Consider the following block of C code, which generates a histogram:
for (i = 0; i < 100; i++) histo[awry[i]] = histo[awry[i]]+1;
Make the following assumptions:
i is a local variable declared as int,
stored in register $t0
awry and histo are both global
variables, declared as int[]. Following standard C
semantics, you don't need to do bounds checking on the arrays.
You can assume you can use awry and
histo as symbols.
lw, in which the loaded value is used for
arithmetic in the immediately following instruction, also
requires a one-cycle stall.
On to the problems:
Here's my naive code. If I'd really worked at emulating gcc, I could have made it quite a bit worse:
addi $t0, $0, 0 ; i = 0
loop: slti $3, $t0, 100 ; i < 100?
beq $0, $3, eloop ; exit loop?
sll $5, $t0, 2 ; convert i to index
lw $6, awry($5) ; get awry[i]
sll $6, $5, 2 ; convert to index
lw $7, histo($6) ; get histo[awry[i]]
addi $7, $7, 1 ; increment
sw $7, histo($6) ; put back
addi $t0, $t0, 1 ; increment i
beq $0, $0, loop ; back to top of loop
eloop:
There are 11 instructions, so it's 44 bytes.
The first instruction is only executed once, and costs one cycle.
The instructions in the loop are executed 100 times; there are ten
instructions in the loop. The two lw's each cause a stall, as
does the beq at the end. On the 101st iteration,
the slti and beq at the top are
executed; the beq at the top costs a stall.
So the total time to execute is
| Initialize | 1 |
| Loop | 100*(10 + 3) |
| Last Pass | 3 |
| Total | 1304 |
The key to the second version is to evaluate what a typical loop iteration will look like. I get the following:
lw $1, loc($0) ; get awry[i]
sll $1, $1, 2 ; convert awry[i] to index
lw $2, histo($1) ; get histo[awry[i]]
addi $2, $2, 1 ; increment histo[awry[i]]
sw $2, histo($1) ; store histo[awry[i]] back
where loc is the location awry[i] and the
blank lines represent stalls. This tells us, by the way, that
the total code size is going to be 5*4*100 = 2000 bytes.

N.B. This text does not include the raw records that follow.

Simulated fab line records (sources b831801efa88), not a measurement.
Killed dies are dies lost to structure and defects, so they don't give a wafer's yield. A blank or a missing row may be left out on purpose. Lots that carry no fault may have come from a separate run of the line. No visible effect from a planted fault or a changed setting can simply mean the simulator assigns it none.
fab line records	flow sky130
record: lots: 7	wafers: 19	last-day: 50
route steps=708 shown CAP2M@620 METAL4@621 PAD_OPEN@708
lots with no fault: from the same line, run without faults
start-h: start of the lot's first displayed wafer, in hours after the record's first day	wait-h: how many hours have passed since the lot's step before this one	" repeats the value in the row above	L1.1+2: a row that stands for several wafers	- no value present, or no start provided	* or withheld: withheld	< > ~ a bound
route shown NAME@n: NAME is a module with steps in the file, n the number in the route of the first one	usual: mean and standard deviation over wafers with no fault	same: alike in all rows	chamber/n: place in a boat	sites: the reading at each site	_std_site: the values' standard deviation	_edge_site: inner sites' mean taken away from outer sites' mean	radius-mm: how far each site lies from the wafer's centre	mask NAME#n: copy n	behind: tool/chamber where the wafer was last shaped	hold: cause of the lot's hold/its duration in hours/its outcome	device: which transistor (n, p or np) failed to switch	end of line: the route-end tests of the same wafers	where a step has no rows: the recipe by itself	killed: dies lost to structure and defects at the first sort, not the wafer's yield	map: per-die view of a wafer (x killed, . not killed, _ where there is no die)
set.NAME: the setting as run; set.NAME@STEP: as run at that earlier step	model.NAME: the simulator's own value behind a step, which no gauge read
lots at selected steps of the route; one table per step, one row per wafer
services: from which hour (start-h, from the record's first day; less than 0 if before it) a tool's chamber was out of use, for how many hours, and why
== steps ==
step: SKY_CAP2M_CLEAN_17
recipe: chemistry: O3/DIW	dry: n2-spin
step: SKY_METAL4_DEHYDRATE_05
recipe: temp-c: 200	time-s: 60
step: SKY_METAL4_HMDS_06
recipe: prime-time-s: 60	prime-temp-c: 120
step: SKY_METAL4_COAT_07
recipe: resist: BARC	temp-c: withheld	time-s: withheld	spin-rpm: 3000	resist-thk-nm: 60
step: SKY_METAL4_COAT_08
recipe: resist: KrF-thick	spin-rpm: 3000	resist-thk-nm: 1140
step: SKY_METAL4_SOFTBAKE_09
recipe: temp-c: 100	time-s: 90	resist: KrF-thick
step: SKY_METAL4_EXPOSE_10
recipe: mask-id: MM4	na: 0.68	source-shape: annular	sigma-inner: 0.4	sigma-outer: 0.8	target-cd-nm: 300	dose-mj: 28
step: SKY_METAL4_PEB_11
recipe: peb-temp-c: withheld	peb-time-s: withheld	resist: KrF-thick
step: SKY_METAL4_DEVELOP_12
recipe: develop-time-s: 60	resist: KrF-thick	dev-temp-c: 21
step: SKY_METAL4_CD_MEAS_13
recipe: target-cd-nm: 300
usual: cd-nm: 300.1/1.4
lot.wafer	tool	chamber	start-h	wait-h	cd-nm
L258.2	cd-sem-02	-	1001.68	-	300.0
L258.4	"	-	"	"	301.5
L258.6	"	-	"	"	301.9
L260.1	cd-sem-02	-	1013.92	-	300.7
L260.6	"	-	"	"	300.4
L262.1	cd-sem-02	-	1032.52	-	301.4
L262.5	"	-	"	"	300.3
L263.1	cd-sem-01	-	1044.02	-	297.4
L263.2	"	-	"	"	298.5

Now, we need to see how to
interleave this iteration with the prior and following
iterations to get rid of the stalls, but without introducing
bugs in the histo increment. We can do this by
putting the lw for awry[i+1] just
after the lw for histo[awry[i]], like this:
lw $1, loc($0) ; get awry[i]
addi $2, $2, 1 ; increment histo[awry[i-1]]
sw $2, histo($1) ; store histo[awry[i-1]] back
sll $1, $1, 2 ; convert awry[i] to index
lw $2, histo($1) ; get histo[awry[i]]
lw $3, loc+4($0) ; get awry[i+1]
addi $2, $2, 1 ; increment histo[awry[i]]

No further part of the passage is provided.